On Clean Data
For those who are asking for historical data to test their strategies with, here’s a free source (God bless the person who has taken the effort to download data from broker and update daily) for 1-min historical data going back to 2008.
Now, this isn’t clean data. You can’t expect 1-min data you get for free to be completely clean and exactly accurate. But this is good enough for any beginner or even an intermediate person to test their strategies with. And since most retail traders trade only TF > 3-5m, this data should be good enough for you to test your strategies with. Also, you don’t need any gimmicks or paid data until you truly have a system in place - well backtested with this free data and you see enough proof in forward trading (paper trading) that it actually works.
TrueData, Globaldatafeeds and other such data vendors charge over 1L for this kind of data. And such data could be erroneous too - but less so than this free data as they are registered data vendors of NSE and get their data directly from NSE and other exchanges.
I don’t know if there could be the cleanest data without any errors at all. There are companies such as Thomson Reuters/Refinitiv, Bloomberg, Factset,etc., which are all industry leaders in data solutions. You could eventually get your data from them too. But all that is largely unnecessary for a beginner.

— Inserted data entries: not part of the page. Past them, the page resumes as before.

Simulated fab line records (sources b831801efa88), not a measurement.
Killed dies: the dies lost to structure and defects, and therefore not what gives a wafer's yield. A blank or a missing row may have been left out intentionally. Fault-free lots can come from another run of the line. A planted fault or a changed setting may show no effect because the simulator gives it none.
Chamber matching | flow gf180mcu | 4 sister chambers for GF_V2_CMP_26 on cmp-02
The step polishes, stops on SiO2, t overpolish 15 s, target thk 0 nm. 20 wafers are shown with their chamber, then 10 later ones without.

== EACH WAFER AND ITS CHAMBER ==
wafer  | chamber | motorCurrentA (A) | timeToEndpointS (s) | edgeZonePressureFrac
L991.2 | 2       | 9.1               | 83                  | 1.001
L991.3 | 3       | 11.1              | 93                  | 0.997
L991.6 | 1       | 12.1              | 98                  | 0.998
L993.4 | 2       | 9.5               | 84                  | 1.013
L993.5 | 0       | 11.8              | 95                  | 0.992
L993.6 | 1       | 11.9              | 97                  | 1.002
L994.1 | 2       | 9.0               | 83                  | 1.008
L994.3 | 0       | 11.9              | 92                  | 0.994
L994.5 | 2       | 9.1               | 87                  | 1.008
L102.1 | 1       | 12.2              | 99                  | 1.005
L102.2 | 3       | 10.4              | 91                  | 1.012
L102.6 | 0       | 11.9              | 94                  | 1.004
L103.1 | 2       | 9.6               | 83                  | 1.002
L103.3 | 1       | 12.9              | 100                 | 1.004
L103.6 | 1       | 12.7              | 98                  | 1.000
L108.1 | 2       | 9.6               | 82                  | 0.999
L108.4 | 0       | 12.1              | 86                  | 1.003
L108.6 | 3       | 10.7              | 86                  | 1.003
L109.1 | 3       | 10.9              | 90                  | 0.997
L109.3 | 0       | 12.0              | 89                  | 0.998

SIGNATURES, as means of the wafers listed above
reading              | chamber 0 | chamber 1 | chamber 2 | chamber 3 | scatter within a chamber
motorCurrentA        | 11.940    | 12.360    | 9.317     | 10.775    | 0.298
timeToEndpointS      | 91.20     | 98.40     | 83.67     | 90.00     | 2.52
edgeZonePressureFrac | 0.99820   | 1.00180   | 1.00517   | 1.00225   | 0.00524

First things first, don’t pay any money to anyone. You don’t need any secrets or even any quant’s help. Just use this data, use excel, and test basic strategies that you can find online and learn about backtesting thoroughly all the while watching how the strategies perform.
Daily data you can download from QUANDL - that should be mostly clean and free of errors coz it’s the data exchange publishes. You can write scripts to scrape bhavcopies out of NSE website and put daily data together yourself. You can use NSEPY library with Python to do this.
Intraday wise, if you’re trading in a 3-min or 5-min or 10-min timeframe or above, you don’t worry about the cleanliness of the data first. Focus on getting a strategy with a decent profitable expectancy - and given this free data available is obtained from Zerodha PI i suppose, it is decently okay for you to test your strategies. So do that first, then assign certain error % and be very generous with that error assumption - and if your strategy still stands, you got something to trade with.
Then, once you have something tangible that’s tested on this free data, that looks attractive enough to trade even after assuming a healthy error percentage, then you buy clean data and test it on that, before you start trading your strategy live.